The relief from worry, and the thought that I need never go back to that hated place, carried me over the week-end in a state approaching euphoria, but of course the problem had to be faced once more, what job was I going to do? One evening, during the week following the fiasco at Diamonds, I was looking down the ‘situations vacant’ in the Sentinel, and there, almost leaping out of the paper was, ‘Kennel maid required, apply, Mrs. Snow, Penkhull Kennels and Catteries’. I was very excited and had visions of this being just the job I was looking for! Mum agreed to go with me the following day. We did not know exactly where Penkhull was, but Dad suggested that we should go to Stoke on the train then ask our way from there, which we did. It was pouring with rain and we had to ask lots of people before we eventually found the kennels. It turned out to be a rather unprepossessing wooden bungalow, set back from the road up a fairly long drive. I must admit that it did not come up to my expectations but I was quite optimistic that it would turn out to be better than it looked! .

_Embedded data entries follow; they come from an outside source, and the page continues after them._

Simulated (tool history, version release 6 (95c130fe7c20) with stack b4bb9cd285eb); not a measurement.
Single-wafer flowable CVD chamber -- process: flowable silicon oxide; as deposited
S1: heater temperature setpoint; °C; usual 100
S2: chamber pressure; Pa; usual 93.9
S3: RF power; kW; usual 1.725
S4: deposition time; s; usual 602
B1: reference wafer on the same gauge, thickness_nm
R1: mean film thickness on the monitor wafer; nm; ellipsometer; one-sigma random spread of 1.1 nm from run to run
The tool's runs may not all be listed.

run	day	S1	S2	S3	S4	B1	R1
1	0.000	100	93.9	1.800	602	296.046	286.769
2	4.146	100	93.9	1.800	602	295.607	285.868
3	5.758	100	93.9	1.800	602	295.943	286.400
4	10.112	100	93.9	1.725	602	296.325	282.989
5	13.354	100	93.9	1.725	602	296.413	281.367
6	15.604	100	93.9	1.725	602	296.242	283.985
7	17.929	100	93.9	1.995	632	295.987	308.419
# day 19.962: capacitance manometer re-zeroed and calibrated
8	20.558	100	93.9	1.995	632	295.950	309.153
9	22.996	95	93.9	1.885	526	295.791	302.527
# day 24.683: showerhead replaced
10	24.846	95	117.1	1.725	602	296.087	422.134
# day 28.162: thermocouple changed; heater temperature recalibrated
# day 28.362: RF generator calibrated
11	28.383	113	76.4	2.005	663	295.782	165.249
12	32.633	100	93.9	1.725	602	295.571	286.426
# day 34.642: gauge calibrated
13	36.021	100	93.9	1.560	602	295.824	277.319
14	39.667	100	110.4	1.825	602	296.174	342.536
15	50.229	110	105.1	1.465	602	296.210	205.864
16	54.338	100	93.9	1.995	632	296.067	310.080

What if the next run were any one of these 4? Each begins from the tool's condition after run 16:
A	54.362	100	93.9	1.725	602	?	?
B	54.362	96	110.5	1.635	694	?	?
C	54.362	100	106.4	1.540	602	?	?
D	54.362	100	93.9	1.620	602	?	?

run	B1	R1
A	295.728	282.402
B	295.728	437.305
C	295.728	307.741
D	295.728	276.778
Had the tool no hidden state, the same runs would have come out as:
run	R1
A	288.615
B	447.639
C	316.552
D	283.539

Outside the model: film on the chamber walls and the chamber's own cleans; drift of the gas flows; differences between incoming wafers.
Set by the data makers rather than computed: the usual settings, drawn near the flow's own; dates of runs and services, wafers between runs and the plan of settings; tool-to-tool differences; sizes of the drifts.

The proprietress, Mrs. Snow, opened the door and what a sight she was! Her hair was dyed in a very artificial red colour, and her face was heavily made up. I thought she looked like the people I had seen on the stage at the Pantomime, and was quite fascinated. Mum of course had formed her opinion instantly. We were invited in, Mrs. Snow being very jolly and apologizing for the untidiness, “that is why I want some help, I’ve so many animals, I can’t manage on my own”. There were cats with litters of kittens, on chairs, and in odd corners, bitches with pups in boxes, or under tables, assorted dogs and cats roaming about, one or two sleeping, two tied to the table. It was unbelievable and the smell was awful! Mrs. Snow gaily rabbited on about how “I would sleep in of course”, and Mum need not worry about me, as she (Mrs. Snow) went into Hanley most evenings and would take me with her! While she was saying this, she kept bringing the flat of her hand down on the odd table or bit of flat surface not occupied by an animal, saying, “They are only animal fleas quite harmless really.” .

Mum hastily declined the offer of a cup of tea, anxious only to get outside in the clean rain. “Well I do hope you decide to let her come, we haven’t talked about wages have we, but we can do that when you come again”, said Mrs. Snow, seeing us off at the door. As soon as we were safely down the drive and out of earshot Mum said, “Come on hurry up and lets get home to have a wash. I wanted to ask her how she dared to offer a job in such a disgusting place, but she looked the type who could have turned very nasty, I was just thankful to get out”. When we got home, her indignation boiled over, as she told Dad about it, accompanied by actions with the flat of her hand on the sideboard, showing how ‘this horrible woman was killing fleas as she was talking to us. “Of course,” said Mum, “as soon as I saw her it was plain to see what she was, thick make up and dyed hair”, whereupon she gave Dad a meaningful look. “Just imagine her having the cheek to say she would take our Brenda with her to Hanley at night”..

The implications of this were lost on me, and I was a lot older before I understood! Regarding the make up, most women would put a dab of powder on if they were going out, and a few would even have a light dash of lipstick, but I can remember as a child, if Mum was going out, and she was powdering her face she would say, don’t you ever tell anyone that your mother powders her face.